| Describe a Typical Entry in a Web Server Log | |
| Explain Hit, View, and Visit | |
| Evaluate Results from a Log File Analysis Tool |
It is easy to fall into the “hits” trap. Hit counters have been around for some time now and hits are an easy statistic to quote. When managing a web site you don’t need to know all the details of log files, but understanding what information is available to you and making your analysis consistent over time is important.
The type and depth of log file analysis you perform depends on the type of Web site you manage. If you are simply providing information, knowing who and how many are visiting your site is interesting information, but not vital to the company. If, however, you site is an e-commerce site with a significant impact on the bottom line, you may want to know how users are moving through the site, especially just before they decide to make a purchase.
Web server logs are plain text (ASCII) files, independent of server platform. There are some differences between server software, but traditionally there are four types of server logs:
The first two types of log files are standard. The referer and agent logs may or may not be “turned on” at the server or may be added to the transfer log file to create an “extended” log file format. Each HTTP protocol transaction, whether completed or not, is recorded in the logs, and some transactions are recorded in more that one log. For example, most (but not all) HTTP errors are recorded in the transfer log and the error log. Lets take a look at the type of information collected in an “extended format” transfer log file.
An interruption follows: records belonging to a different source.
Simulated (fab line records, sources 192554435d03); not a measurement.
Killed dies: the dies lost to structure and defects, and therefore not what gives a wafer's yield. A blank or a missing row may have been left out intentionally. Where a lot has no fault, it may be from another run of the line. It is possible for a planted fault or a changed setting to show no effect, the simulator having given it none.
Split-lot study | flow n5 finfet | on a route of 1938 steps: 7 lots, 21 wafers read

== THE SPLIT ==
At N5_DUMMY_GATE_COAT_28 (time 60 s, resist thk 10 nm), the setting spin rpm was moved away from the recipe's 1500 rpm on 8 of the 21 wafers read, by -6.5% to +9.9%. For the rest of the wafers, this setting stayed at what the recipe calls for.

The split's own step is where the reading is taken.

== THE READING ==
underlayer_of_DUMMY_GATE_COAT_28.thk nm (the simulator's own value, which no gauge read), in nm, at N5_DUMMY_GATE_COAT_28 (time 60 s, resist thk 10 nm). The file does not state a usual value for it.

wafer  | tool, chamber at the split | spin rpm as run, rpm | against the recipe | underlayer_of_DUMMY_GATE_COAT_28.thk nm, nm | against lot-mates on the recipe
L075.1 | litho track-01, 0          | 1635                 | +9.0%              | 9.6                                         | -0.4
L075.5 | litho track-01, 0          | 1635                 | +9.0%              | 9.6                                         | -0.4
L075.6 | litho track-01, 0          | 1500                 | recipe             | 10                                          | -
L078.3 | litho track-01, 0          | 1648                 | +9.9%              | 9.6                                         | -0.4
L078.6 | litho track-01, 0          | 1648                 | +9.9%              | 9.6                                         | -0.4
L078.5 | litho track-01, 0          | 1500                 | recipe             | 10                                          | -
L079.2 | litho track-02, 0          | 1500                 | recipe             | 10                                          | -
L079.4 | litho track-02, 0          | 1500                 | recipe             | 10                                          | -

The following is an example of a single line in a common transfer log. This typically displays as one long line of ASCII text, separated by tabs and spaces (useful for importing it into a spreadsheet program).
1Cust216.tnt1.santa-monica.ca.da.uu.net - -[08/May/1999:12:13:03 -0700] GET /gen/meeting/ssi/next/HTTP/1.0 200 9887 http://www.slac.stanford.edu/ Mozilla/3.01-C-MACOS8 (Macintosh; I; PPC) GET /gen/meeting/ssi/next/ - HTTP/1.0IP
Lets look at each section of this entry.
1Cust216.tnt1.santa-monica.ca.da.uu.net
This is the address of the computer making the HTTP request. The server records the IP and then, if configured, will lookup the Domain Name Server (DNS). However, with all the dynamically assigned IP addresses these days, you don’t learn as much as you’d expect from the domain name. In this case the visitor seems to be a customer of an ISP, which is located in Santa Monica, California.
-
Rarely used, the field was designed to identify the requestor. If this information is not recorded, a hyphen (-) holds the column in the log.
-
List the authenticated user, if required for access. This authentication is sent via clear text, so it is not really intended for security. This field is usually filled by a hyphen (-).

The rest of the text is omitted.